Growing up, one of my favorite aunts was known for her homemade leche flan. We always waited for her to arrive at a party because we knew it would be baked to creamy perfection. This recipe is an ode to my Tita Belen for her rich and delicious leche flan.
What is leche flan?
Leche flan was introduced to the Philippines during Spanish colonization and came by way of what’s known as creme caramel–a custard dessert with a clear caramel topping. The name leche flan is translated into “milk custard,” and is often much richer than Spanish flan because it includes more egg yolks, condensed milk, and is steamed. Since there is an addition of milk, it’s texture is much more jiggly and pudding-like than French flan. It’s commonly eaten during parties and celebratory events in Filipino culture. These days you can find leche flan in many different flavors like coconut, ube, and even added with other desserts like chiffon cake, cheesecake or on top of halo halo.
Leche flan molds–the llanera
Traditionally, leche flan made in the shape of an oval and is made in aluminum molds called llanera. I was lucky to find these molds at my local Seafood City. They’re lightweight and often recycled from old aluminum containers. If you can’t find a llanera, you can also use other types of pans or molds, for instance, a cake mold or mini tart molds. Note that the size of the mold will affect the baking time frame for each leche flan. Since we cook the leche flan in a water bath inside a larger pan, I would stick with a smaller sized mold so that it fits inside the water bath pan.
How to caramelize sugar for leche flan
- To make the caramel topping, first you add the sugar directly into the mold.
- Slowly heat the mold over the stove over about medium heat until it turns into a golden syrup.
- The sugar will start to melt. Keep moving the mold around the heat, on a low enough heat setting so you can melt the sugar completely and brown it, but without burning it. concentrate the heat under areas where the sugar hasn’t melted, or where the sugar hasn’t darkened enough.
- Here’s how dark the caramel should look when finished. After cooling on the counter, this will act as a nice base for the leche flan and give it an extra sweet topping when cooked.
Egg yolks, condensed and evaporated milk
Many recipes for leche flan, like this one, uses only egg yolks omitting the egg whites, which gives the custard a very rich texture. The condensed milk and evaporated milk combo gives the leche flan a fattier and sweet flavor compared to regular cow’s milk. To get an even smoother finish, I like to strain the mixture using a metal seive before pouring them into molds to remove lumps from the egg yolks.

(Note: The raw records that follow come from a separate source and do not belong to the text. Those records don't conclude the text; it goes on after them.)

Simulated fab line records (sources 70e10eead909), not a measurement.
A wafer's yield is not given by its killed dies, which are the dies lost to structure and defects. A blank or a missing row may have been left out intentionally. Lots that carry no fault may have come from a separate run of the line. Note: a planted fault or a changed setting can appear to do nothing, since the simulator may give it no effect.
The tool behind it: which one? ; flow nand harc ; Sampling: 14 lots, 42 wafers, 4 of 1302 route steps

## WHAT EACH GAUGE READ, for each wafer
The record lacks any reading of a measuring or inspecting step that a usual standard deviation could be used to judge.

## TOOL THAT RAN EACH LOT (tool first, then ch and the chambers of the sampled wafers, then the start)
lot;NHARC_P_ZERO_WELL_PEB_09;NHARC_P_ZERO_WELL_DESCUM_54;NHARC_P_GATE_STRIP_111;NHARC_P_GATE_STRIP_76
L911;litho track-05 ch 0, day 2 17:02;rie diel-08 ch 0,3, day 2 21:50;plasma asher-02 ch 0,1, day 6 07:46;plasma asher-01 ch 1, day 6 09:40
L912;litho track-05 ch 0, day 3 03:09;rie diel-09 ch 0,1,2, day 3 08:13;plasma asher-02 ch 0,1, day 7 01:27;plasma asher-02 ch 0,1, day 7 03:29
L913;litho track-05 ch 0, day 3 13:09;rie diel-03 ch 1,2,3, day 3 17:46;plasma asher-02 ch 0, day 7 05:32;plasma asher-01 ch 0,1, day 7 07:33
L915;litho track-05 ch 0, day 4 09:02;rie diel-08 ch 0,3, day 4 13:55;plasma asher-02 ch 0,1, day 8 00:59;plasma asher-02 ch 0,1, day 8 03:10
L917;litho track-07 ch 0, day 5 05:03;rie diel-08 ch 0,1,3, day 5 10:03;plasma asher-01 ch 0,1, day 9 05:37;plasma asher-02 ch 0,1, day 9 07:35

The water bath / bain marie
Baking the leche flan in a water bath, or “bain marie” in French, is necessary to get a creamy texture. It’s basically a heated bath to cook your dish, but historically it comes from an early alchemist named Mary from the 1st century, who made an early heated bath invention. It’s also similar baking method to cheesecake or other custards that have ingredients with egg yolks or other forms of custard. Having water around the custard molds or ramekins allows for uniform and even cooking through the baking process. To make a water bath, wrap the llanera with foil to prevent water from coming into the molds and place the llanera into the larger pan, then fill it with hot water. The hot water inside the oven keeps a more stable level of moisture in the air and heat for the custard. This prevents the leche flan from becoming rubbery in texture and overcooking too fast.
Cooking tips
Serving
To serve the leche flan, remove it from the mold from the fridge and use a sharp knife to trace alongside the edge of the llanera to release the custard. Take your serving plate and turn it upside down and on top of the mold. Quickly turn the plate and mold upside down and carefully tap the mold to release the leche flan. Serve the leche flan immediately. I like it best with a cup of hot milk tea or Vietnamese coconut coffee.
What is leche flan in English?
Leche flan translates to “milk custard” in English.
What will happen if leche flan is overcooked?
If leche flan is overcooked, the texture turns very rubbery and it begins to harden. To prevent overcooking, bake the leche flan in a water bath to add moisture into the oven and slow down the baking process.
What is the difference between Mexican flan and Filipino flan?
Mexican flan is sometimes known as flan Napolitino that often includes cream cheese as an ingredient, whereas leche flan adds egg yolks, condensed milk, and evaporated milk.